NEW YORK TIMES-1915

CINCINNATI – The most disastrous war that the baseball game has ever experienced came to a close here tonight when a treaty of peace between the Federal League and both parties to the national baseball agreement, known as Organized Baseball, was signed. The war has lasted about two years. The agreement gives immunity to all men who have jumped their contracts from both the major and minor leagues of Organized Baseball, as well as all other Federal League players. All of them have been reinstated or made eligible to Organized Baseball.

That there will be a wild scramble for some of the best Federal League players was clearly indicated by a provision in the treaty that the Federal League, as a league, and which, in so far as actual baseball playing is concerned, ceases to exist. The agreement does not go into the distribution of any players, and it was announced that the bars have been thrown down, and that inasmuch as all are eligible, those who are for sale will probably go to the highest bidder.

In this connection rumors flew thick and fast here tonight regarding the future status of a number of Federal League players. One of these, despite the lack of con- firmation, was that Benny Kauff of the Brooklyn Tip-Tops of the Federal League would be seen next season in a Giant uniform. Semi-officially it became known that several former Federal players will be seen on the New York American League club.

Two Federal League owners were allowed to purchase existing major league teams. Charles Weeghman, who has been President of the Chicago Whales, will take controlling interest of the Chicago Cubs of the National League from Charles P. Taft of Cincinnati. Philip Hall and his associates, who were connected with the St. Louis Terriers, will gain control of the St. Louis Browns of the American League from Robert Hedges, John E. Bruce, and others. It was announced late tonight that all suits pertaining to baseball pending in any court would be withdrawn in the next day or two.

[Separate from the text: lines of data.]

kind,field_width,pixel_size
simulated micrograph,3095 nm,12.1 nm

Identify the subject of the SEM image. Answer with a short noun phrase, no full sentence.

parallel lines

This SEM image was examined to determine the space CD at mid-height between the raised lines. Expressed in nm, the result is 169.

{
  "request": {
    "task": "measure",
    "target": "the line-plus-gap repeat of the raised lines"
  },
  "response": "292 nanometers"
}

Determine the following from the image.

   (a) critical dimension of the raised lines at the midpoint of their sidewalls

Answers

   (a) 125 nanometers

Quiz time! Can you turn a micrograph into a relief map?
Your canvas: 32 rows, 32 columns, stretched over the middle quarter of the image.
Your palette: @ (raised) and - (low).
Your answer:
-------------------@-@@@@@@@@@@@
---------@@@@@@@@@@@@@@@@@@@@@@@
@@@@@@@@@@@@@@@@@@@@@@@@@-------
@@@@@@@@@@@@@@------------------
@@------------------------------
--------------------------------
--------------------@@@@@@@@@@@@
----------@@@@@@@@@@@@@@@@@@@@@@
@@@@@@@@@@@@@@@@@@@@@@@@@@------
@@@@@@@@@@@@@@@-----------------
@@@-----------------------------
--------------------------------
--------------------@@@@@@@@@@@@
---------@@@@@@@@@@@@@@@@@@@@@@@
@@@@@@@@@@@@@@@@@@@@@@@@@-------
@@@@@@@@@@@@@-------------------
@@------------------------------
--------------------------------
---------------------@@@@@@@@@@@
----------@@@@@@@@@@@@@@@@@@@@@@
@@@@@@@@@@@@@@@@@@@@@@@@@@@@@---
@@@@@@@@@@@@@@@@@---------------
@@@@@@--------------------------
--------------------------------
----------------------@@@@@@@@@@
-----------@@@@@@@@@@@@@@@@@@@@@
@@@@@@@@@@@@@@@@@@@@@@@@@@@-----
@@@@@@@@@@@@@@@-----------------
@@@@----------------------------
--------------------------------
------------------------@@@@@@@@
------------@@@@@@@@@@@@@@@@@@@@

These other conditions of the agreement became clear: Players from the Federal League clubs in Chicago and St. Louis will join the respective clubs Mr. Weeghman and Mr. Hall and his associates will operate in the National and American Leagues, although the contracts of all other Federal League players will be sold to the highest bidders. And the National and American League will reimburse the Ward interests in the Brooklyn Federal League club, authoritatively stated to be $400,000.

When asked tonight as to the future status of Roger Bresnahan, Charles H. Weeghman, who will purchase the Cubs, said: “I don’t know what disposition will be made of Bresnahan. Tinker, of course, will be our manager, and that is as far as I have taken up the question of players.” When asked what disposition would be made of the suit of the Federal League against organized baseball charging violation of the anti-trust law, now pending before Judge Landis in Chicago, President John K. Tener of the National League, acting as spokesman, said: “The suit will be withdrawn.”

The Federal League’s capitulation ended a major threat to baseball, but all was not over. Its Baltimore franchise opted to pursue the antitrust suit all the way to the United States Supreme Court. The result was the famous 1922 decision by Justice Oliver Wendell Holmes that gave major-league baseball exemption to operate in restraint of competition. No rival circuit has since competed against the American and National Leagues.